Nadya Warthen-Gibson was born in the town of Yubileyny, Moscow Oblast, Russia. She immigrated to the United States at the age of 12, along with most of her family, and has lived in a variety of Midwestern states, including Indiana, Iowa and Illinois. During her stay in Illinois, she obtained a Bachelor of Art in Crafts (Metalsmithing and Jewelry) and Master of Art in Education at the University of Illinois at Urbana-Champaign. Following college, she resided in the town of Abingdon, Virginia, for five years, becoming inspired by the wild beauty of the Appalachian mountains. Here, she began to paint with encouragement of artists and community members at the Abingdon Arts Depot.

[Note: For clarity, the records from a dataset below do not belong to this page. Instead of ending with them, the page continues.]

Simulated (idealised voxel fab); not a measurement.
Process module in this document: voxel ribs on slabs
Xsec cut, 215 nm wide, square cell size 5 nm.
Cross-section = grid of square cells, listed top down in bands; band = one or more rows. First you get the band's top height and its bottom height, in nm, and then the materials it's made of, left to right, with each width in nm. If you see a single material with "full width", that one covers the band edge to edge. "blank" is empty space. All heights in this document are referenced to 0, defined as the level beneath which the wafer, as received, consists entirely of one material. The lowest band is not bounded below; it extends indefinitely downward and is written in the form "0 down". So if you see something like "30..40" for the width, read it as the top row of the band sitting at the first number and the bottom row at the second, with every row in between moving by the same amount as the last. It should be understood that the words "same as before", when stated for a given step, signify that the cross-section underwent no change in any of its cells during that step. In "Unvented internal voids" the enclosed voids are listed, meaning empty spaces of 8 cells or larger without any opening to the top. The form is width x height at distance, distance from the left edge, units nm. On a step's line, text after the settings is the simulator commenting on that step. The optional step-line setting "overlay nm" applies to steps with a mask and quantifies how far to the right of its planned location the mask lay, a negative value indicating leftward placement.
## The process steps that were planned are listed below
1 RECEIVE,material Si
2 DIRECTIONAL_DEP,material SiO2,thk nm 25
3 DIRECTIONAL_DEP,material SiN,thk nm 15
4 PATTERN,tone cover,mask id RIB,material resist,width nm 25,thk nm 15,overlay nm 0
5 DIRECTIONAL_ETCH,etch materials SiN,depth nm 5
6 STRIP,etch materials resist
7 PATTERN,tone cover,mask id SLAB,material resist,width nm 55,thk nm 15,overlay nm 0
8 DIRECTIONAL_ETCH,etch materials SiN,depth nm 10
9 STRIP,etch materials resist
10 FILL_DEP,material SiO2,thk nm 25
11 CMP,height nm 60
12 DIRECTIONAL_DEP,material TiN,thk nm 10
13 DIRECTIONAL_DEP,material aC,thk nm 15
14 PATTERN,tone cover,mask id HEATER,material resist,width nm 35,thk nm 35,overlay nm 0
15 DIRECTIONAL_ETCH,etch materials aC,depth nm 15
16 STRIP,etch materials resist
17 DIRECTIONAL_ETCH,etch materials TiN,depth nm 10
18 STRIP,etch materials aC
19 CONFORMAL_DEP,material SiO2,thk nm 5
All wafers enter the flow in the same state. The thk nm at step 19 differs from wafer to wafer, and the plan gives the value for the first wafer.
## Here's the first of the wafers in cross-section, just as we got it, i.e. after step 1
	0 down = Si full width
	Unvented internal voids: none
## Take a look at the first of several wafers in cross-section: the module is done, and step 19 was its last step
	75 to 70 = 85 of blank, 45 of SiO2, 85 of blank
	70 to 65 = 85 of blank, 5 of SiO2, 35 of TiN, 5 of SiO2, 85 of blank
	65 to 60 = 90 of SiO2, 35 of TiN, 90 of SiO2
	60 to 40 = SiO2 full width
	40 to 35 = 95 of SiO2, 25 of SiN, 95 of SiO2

Following a move to Fairfax, VA in 2013 and, more recently, Chesterfield, Nadya continues to work on two and three-dimensional art inspired by both the natural world and the localized, but no less diverse, world of Eastern European folk art. Nadya has had her works at the Link and Cinema galleries in Champaign-Urbana, Illinois, Arts Depot gallery, Mallory Fine Art, and Heartwood Artisan Center in Abingdon, and the Cultural Arts Center in Glen Allen, Virginia. She has contributed several times to “Who is Afraid of Virginia's Wolves?,” a public art exhibit in the town of Abingdon as well as illustrating a coloring book as part of that same project and her work has been juried into the Virginia Highlands Arts Show in Abingdon and the Appalachian Art Show at the Renaissance Center in Kingsport, Tennessee.
In 2013 Nadya was unanimously chosen as the signature artist for both the Virginia Highlands Festival held in Abingdon, VA and the Clinch River Days festival held St. Paul, VA.
Having lived her life as somewhat of a transient person and rarely staying in any given location for more than three years, Nadya had learned to hang onto the infrequently stable things in life and has come to possess a keen appreciation, even attachment, to the constant cycles of the sun and the moon, the heritage of recalled and researched folk art tradition, and the ever present avian life around her. These symbols are frequently found in her works, with birds standing in as expressions of such diverse topics as ephemeral beauty, the gregarious nature of immigrants, and the surreal terror of dreams.